By LADY CHATTERLY
Just before we got married, my husband lost count of the number of times he was told by his mates to “kiss your sex life goodbye.” Yes. Because obviously he was marrying a woman who was only having sex with him until he put a ring on it and not because hell, she might actually enjoy it. And continue to do so after walking down the aisle.
Thank you very much friends of husband but I can honestly say that no, our sex life didn’t disappear after we got married. It certainly changed though. Life, the very nature of being in a long term relationship and life again, most definitely combine to make sex a little less straight forward than in the early days.
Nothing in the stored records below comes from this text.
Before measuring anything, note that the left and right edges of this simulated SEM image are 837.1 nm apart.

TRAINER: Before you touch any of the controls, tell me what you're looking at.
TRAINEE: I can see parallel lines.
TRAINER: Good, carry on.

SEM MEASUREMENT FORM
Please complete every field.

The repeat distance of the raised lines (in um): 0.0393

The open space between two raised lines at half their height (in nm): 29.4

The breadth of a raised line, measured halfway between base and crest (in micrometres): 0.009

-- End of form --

With that in mind, here are some of the different types of married sex I’ve encountered:
1. We got all dressed up and should probably have sex tonight, sex.
You’ve squeezed yourself into the dress you wore for your own engagement party 5 years ago (win) to celebrate a friend’s birthday. He’s ironed a shirt and is wearing a little too much Hugo Boss aftershave. You’ve used up most of your remaining energy reserves just leaving the house, ensuring the babysitter knows what to feed the fickle toddler, how to use the DVD player, where to find the nappies etc etc so the idea of sex isn’t really that attractive when you return home at 11pm. But you have to. You both went to the effort of getting all dressed up, and you’re both a little tipsy. That has to lead to sex. Right?
2. Holiday sex.
Sheets covered with sand, sunscreen smelling, lazy, you’re in another country, in a hotel room, in a king size bed, sex. Sweaty, reminiscent of your honeymoon in Hawaii except there’s a child accompanying you this time, sex. In the pool, in the shower, on the balcony. Twice a day, decadent, cocktail fuelled. Need I say more.
3. Quick the baby is asleep, sex.
Exhausted, half conscious, odd and usually inconvenient time of the day/night sex. Is that the baby crying? Bugger. Mood killed. Mood unable to be rekindled.
4. Has it really been that long since we’ve had sex, sex.
It’s been (insert length of time) since you last shagged and frankly it’s getting a little embarrassing. You’d better do it, at the very least to maintain your average the next time you have to fill out a survey asking how often you do the deed. Plus, Sarah and Daniel have sex at least five times a week, and they have 3 kids under 3 and live with Daniel’s parents. Which makes your current effort a little pathetic really.